Professor Tichaona Mupasiri

On Thursday, 26 May, 2022 expecting to be in Harare for only a day:

I arrived around midday knowing from the online case management system that my application for leave to appeal a costs order made by the apex court following my decision to withdraw my application under Case Number 34/21 had been rejected citing incompliance with the court rules.

I filed a Notice of withdrawal together with a supporting affidavit stating the grounds for my withdrawal of the matter.

On 11 May, 2022 the full bench of the Constitutional Court presided over my application of withdrawal.

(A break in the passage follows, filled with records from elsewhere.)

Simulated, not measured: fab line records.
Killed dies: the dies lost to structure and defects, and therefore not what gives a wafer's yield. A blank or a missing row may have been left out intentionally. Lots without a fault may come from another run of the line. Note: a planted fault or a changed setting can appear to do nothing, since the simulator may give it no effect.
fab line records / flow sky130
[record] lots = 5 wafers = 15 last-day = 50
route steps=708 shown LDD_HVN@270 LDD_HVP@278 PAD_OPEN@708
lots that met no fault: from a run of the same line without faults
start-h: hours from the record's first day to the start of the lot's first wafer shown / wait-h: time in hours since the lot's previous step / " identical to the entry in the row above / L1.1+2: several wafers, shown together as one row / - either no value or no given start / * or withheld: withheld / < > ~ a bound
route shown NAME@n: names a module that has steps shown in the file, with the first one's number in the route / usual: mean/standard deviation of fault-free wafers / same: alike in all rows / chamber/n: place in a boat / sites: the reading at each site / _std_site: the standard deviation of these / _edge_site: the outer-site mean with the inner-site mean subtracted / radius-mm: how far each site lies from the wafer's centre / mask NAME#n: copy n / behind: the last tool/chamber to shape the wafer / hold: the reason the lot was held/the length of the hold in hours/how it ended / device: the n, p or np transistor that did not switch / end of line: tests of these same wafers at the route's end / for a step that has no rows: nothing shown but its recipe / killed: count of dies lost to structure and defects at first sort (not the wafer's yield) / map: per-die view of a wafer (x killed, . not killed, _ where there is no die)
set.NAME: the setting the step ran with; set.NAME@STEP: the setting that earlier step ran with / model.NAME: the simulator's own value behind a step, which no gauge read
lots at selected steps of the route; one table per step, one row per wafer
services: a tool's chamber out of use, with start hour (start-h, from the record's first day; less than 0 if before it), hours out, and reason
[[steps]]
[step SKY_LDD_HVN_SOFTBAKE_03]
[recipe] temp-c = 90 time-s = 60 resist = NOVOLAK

It was surprising that although the President as the First Respondent and Mr. Edwin Manikai, as the Second Respondent, did not file any opposing papers. The firm DMH Attorneys whose agency in relation to my application formed the subject matter of my decision to withdraw, was instructed by the Respondents to oppose my withdrawal application arguing that instead of the relief sought to withdraw without costs should not be granted but the matters should have been dismissed without costs.

The court had the duty to determine whether the withdrawal was in the interests of justice and more importantly whether the usual practice of tendering wasted costs should be applied in relation to a constitutional dispute.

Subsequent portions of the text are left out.